In a front-page article, the Vatican newspaper L'Osservatore Romano reaffirmed that Pope Benedict XVI deplored all forms of anti-Semitism and that all Roman Catholics must do the same.

The article was issued amid an outcry from Jewish groups that Benedict last week lifted the excommunication of a traditionalist bishop, Richard Williamson, who has denied that 6 million Jews were murdered during World War II.

The Vatican has stressed that removing the excommunication by no means implied the Vatican shared Williamson's views.

Williamson and three other bishops were excommunicated 20 years ago after they were consecrated by the late ultraconservative Archbishop Marcel Lefebvre without papal consent - a move the Vatican said at the time was an act of schism.

Benedict has made clear from the start of his pontificate that he wanted to reconcile with Lefebvre's traditionalist Society of St. Pius X and bring it back into the Vatican's fold.

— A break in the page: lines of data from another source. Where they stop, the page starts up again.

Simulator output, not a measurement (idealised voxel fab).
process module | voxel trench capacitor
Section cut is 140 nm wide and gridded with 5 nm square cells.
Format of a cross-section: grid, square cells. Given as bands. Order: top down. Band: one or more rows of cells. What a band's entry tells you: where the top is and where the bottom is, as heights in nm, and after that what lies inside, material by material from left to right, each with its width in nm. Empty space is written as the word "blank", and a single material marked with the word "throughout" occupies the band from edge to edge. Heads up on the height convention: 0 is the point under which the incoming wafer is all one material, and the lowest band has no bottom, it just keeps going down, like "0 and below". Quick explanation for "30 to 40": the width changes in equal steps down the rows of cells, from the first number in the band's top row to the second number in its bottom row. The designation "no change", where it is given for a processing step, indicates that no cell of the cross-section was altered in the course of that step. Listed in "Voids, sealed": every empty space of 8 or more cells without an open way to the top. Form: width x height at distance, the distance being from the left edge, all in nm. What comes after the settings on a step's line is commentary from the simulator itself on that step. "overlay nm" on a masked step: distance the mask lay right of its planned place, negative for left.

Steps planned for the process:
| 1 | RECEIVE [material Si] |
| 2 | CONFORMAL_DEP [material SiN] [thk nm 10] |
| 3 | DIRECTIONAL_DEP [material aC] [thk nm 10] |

Lefebvre had rebelled against the Vatican and founded the society in 1969. He was bitterly opposed to the teachings of the Second Vatican Council, the 1962-65 meetings that brought liberal reforms to the church.

One of the key documents issued by Vatican II was Nostra Aetate, which said the Church deplored all forms of anti-Semitism. The document revolutionized the Church's relations with Jews.

In the article, L'Osservatore said Benedict and his predecessors had all made clear the Church's teaching on Nostra Aetate in documents, actions and speeches and that its contents are not debatable for Catholics.

"Williamson's statements, broadcast last week in a Swedish state TV interview, contradict this teaching and are thus very serious and regrettable," L'Osservatore said. "While broadcast before the Jan. 21 document lifting the excommunication, they remain unacceptable," it said.

In the interview, Williamson said historical evidence is hugely against 6 million Jews having been deliberately gassed in gas chambers as a deliberate policy of Adolf Hitler. He cited what he called the most serious revisionists who he said had concluded that between 200,000-300,000 perished in Nazi concentration camps, but not one of them by gassing in a gas chamber.

Jewish groups, including the American Jewish Committee, the Simon Wiesenthal Center and Israel's Jewish Agency, denounced the Vatican for having embraced a Holocaust denier.

Williamson, for his part, praised Benedict's decision as a great step forward for the church. In a blog written from his base in La Reja, Argentina, Williamson thanked the pope for issuing the decree despite what he said was a media uproar orchestrated and timed to prevent it.

On Monday, the head of the Italian bishops' conference, Cardinal Angelo Bagnasco, defended Benedict's decision to rehabilitate Williamson. But he decried Williamson's views as unfounded and unjustified.

The German Bishops' Conference also denounced Williamson's views.

"We object in the strongest terms to this explicit denial of the Holocaust," Bishop Heinrich Mussinghoff, the head of a commission at the German Bishops Conference responsible for relations with Jews, said in a statement.

State prosecutors in Regensburg, Germany, have opened a preliminary investigation into whether Williamson broke German laws against Holocaust denial as he spoke to Swedish state TV last year while in Germany.